Lectionary Commentaries for March 8, 2015
Wedding Banquet

from WorkingPreacher.org


Narrative Lectionary

Commentary on Matthew 22:1-14

Stanley Saunders

More than a few elements in Matthew’s story of the wedding feast seem way over the top by any measure of civil, rational behavior.

In the honor-based social systems of antiquity, it would have been unthinkable for invited guests, who would have been from the upper levels of the society and under social and financial obligation to the king to refuse his invitation. Matthew describes not a friendly dinner, unlike the similar story in Luke, but an affair of state in which the guests would signal their allegiance to the host and his heir. Their insolence toward the king and shameful treatment and murder of his slaves constitutes an open revolt. They apparently lack the resources, however, to pursue such a course to its end, for the king immediately destroys them and their city.
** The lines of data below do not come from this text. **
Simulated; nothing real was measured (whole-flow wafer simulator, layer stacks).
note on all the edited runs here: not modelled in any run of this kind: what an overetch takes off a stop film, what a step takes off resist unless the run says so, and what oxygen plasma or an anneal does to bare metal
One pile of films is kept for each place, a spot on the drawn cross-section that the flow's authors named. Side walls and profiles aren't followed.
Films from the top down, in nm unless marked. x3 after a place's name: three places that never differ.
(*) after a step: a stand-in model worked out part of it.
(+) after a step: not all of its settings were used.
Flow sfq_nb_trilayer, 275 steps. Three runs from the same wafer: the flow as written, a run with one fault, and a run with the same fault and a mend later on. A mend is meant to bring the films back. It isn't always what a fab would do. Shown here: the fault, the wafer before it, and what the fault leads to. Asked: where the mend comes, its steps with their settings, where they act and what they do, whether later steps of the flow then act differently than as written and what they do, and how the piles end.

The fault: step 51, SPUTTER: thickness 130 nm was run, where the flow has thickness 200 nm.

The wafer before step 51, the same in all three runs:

The shocking vista of a burning city seems, however, to be only a passing detail, for Jesus shifts the story back to the feast and the king’s efforts to fill the banquet hall — dinner is apparently still in the oven — with whomever can be found. Once the hall is filled with guests, including both the good and the bad, the focus turns once more and narrows, finally, to a brief, disturbing encounter with one of the newly invited guests, who has turned up without a wedding garment. Why, we wonder, is the king so adamant about one guest’s clothing, and why is the outcome of this breach of etiquette so dire? Why, more generally, is this story so violent? What does it say about the kingdom of heaven?

In despair of rational explanations for this parable’s extreme images, most interpreters, all the way back to Chrysostom, have turned to allegory: the king represents God; the son is Jesus (although the son does not figure significantly in this story); the wedding feast is the messianic banquet; the rejected slaves are the prophets. The most pernicious allegorical turns typically identify those originally called to the banquet as Israel and the second round of invitees — drawn from the streets — as the (Gentile) church. In these readings, Matthew 22:1-7 depicts Israel’s rejection of God and God’s subsequent judgment against Israel, including the destruction of Jerusalem (the burnt city), while 22:8-10 announces the founding of the church, with 22:11-14 serving as a warning to Christians not to fail to wear the clothing of Christian virtues.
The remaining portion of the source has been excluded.